In the end, I will suggest a few good books on price action. However, before that, I think it’s essential you understand the core basics of price action trading.
What Is Price Action Trading?
- It’s a technique in which you base your trading decisions based on the price movements instead of relying solely on technical indicators. In a nutshell, price action is the movement of a stock or other commodities price plotted over time. The end result is a series of formations and trends that traders utilize to make their trading decisions.
Does this sound familiar? Well, it should, as technical analysis is a derivative of price action trading. Like price action, technical analysis relies on past prices to inform trading decisions.
Despite what many “experts” may say, fundamentals–PE ratios, profit projections, and the like–don’t directly impact market performance. Instead, what drives performance is traders’ reactions to the fundamentals.
In fact, if you take a birds eye view of any market, you’ll see that responses are surprisingly consistent from one market to the next. Not only are these reactions consistent, but the patterns of price movement are also equally predictable.
And history has shown that traders who understand this distinction will consistently have the edge over those who do not.
What Does Price Action Tell You?
Price action tells us a story. Will a trend reverse? Will a trend breakout? Is the trend bullish or bearish? In conjunction with candlesticks, traders can spot and interpret trends, breakouts and money-making reversals.

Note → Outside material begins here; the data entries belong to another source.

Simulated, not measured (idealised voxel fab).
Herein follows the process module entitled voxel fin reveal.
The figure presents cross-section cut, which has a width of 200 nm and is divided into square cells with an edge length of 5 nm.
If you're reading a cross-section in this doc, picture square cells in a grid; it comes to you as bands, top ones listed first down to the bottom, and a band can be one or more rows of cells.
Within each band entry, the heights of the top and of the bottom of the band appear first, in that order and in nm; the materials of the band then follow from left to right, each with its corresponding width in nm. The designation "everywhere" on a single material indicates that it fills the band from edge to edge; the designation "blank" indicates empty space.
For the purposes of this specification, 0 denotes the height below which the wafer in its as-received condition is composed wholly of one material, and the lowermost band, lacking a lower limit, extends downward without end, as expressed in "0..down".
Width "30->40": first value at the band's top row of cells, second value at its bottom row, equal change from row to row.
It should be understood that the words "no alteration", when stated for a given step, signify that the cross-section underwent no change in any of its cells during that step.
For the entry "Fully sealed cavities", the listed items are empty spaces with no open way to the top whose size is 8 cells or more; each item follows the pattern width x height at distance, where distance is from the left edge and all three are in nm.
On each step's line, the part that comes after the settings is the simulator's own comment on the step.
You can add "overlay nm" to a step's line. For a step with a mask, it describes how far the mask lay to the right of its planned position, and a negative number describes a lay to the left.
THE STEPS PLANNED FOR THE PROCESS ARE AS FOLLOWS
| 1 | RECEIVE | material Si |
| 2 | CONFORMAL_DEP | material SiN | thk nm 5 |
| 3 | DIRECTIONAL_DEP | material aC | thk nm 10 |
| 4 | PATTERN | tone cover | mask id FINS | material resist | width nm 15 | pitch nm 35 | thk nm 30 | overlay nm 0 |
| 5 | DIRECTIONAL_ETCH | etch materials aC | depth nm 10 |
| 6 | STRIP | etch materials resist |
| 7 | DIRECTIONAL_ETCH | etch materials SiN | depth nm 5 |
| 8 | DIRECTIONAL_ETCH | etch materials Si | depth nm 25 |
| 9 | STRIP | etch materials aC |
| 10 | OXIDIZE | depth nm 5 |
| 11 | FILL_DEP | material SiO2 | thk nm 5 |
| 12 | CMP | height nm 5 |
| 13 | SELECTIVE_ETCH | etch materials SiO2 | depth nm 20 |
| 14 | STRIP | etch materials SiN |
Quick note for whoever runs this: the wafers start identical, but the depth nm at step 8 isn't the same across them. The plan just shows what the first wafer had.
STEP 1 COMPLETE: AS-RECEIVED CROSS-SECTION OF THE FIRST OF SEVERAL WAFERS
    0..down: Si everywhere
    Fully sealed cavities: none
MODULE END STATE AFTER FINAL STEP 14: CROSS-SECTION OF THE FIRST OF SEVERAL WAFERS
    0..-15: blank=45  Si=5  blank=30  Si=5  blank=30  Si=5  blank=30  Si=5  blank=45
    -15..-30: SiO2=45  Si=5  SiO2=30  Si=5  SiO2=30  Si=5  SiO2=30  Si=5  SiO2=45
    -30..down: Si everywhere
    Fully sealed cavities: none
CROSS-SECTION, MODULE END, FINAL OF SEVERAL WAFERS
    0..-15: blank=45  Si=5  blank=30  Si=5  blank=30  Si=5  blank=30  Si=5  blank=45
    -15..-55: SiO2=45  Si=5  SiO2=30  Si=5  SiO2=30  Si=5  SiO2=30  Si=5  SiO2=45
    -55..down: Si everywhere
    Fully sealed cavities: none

You might be wondering why you should use candlesticks to confirm. Candlesticks also tell us a price action story as they display the open, high, low and closing prices.
You can see in the image below, price is ping ponging off the supply and demand zones. Right now, price is stuck in a range but you can still profit in a range.
To trade, you can simply park a limit sell order in the supply zone and short while people take profits. Alternately, you can park a limit buy order in the demand zone and catch the bounce as shorts cover.
How To Master Price Action Trading
- To master this trading style, two things are very crucial:
- Identifying Support & Resistance levels
- Price Acceptance or Rejection at support-resistance levels
Identifying Support and Resistance Levels
There are a few different ways to arrive at support and resistance levels but drawing trendlines is the easiest and most straightforward. A trend line is just a straight line drawn on a chart by connecting two or more price peaks.
Below are some useful suggestions on how to draw a trend line:
a. Price Peaks – You should connect a minimum of 2 peaks to consider it as a valid trend line.
b. The Slope of the Trend Line – Ideally, the trend line should have a slope of fewer than 45 degrees as it means it’s a healthy trend. More importantly, as the slope of the trend line increases, the support or resistance zones’ validity decreases.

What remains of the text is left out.